In 2001, a prosecutor and a police officer zeroed in on a child who they claimed could shed some much-needed light on a yearslong Louisiana murder investigation. But in reality, the law enforcement agents had pinpointed a suspect of choice, constructed a story around him, and then coerced a juvenile witness into adopting that story.

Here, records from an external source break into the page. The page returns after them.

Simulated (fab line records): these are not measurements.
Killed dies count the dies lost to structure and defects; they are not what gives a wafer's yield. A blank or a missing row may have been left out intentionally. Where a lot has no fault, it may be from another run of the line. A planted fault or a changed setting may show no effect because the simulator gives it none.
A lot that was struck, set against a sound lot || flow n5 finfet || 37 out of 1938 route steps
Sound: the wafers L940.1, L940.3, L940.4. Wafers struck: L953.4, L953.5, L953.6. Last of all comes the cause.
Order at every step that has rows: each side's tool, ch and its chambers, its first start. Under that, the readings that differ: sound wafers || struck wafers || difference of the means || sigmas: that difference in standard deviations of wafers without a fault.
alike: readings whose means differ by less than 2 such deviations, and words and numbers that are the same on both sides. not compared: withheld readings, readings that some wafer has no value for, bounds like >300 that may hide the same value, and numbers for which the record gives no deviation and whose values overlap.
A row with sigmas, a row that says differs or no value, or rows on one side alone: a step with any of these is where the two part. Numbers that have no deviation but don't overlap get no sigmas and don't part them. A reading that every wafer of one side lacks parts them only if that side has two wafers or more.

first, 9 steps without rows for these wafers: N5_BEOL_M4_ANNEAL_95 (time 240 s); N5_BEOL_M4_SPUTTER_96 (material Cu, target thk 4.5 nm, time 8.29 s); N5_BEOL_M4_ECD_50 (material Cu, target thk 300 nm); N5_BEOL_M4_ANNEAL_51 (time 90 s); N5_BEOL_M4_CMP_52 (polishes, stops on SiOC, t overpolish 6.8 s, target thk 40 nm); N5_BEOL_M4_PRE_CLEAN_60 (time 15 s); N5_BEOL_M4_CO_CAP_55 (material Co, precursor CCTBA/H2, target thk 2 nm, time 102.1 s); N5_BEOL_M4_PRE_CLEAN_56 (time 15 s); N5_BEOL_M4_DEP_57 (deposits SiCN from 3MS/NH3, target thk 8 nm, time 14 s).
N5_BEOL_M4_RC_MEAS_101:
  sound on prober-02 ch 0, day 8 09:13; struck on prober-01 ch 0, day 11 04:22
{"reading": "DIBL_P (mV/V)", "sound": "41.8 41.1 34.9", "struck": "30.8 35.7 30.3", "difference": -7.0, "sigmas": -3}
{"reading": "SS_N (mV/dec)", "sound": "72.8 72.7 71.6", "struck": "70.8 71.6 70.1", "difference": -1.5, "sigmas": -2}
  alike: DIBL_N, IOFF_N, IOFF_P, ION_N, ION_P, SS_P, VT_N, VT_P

The next year, the man at the center of the investigation—Michael Wearry—was convicted of and sentenced to death for the 1998 murder of Eric Walber, after Livingston Parish District Attorney Scott Perrilloux and Sheriff's Detective Marlon Foster strong-armed Jeffrey Ashton, a young teenager facing his own separate charges, to implicate him. They allegedly fed Ashton a tale putting Wearry at the crime scene. They lied about the results of a photo line-up, indicating Ashton had selected Wearry as the culprit when he expressly picked other people. And they hid instances where Ashton departed from the agents' chosen story. All of this despite the fact that Ashton was at a strawberry festival the night of the crime, and that he maintained he'd never seen Wearry prior to Perrilloux and Foster introducing him to his picture.
Wearry's conviction was overturned in 2016. He will be permitted to sue the government agents who fabricated evidence to put him behind bars, a federal court ruled last week.
"Nothing in the story the defendants invented was based on information the child had provided to the Detective or the District Attorney," writes Judge James L. Dennis of the U.S. Court of Appeals for the 5th Circuit. "Foster and Perrilloux detained and coerced Ashton into falsely testifying to a narrative that had no basis in any evidence gathered in the case, physical or testimonial."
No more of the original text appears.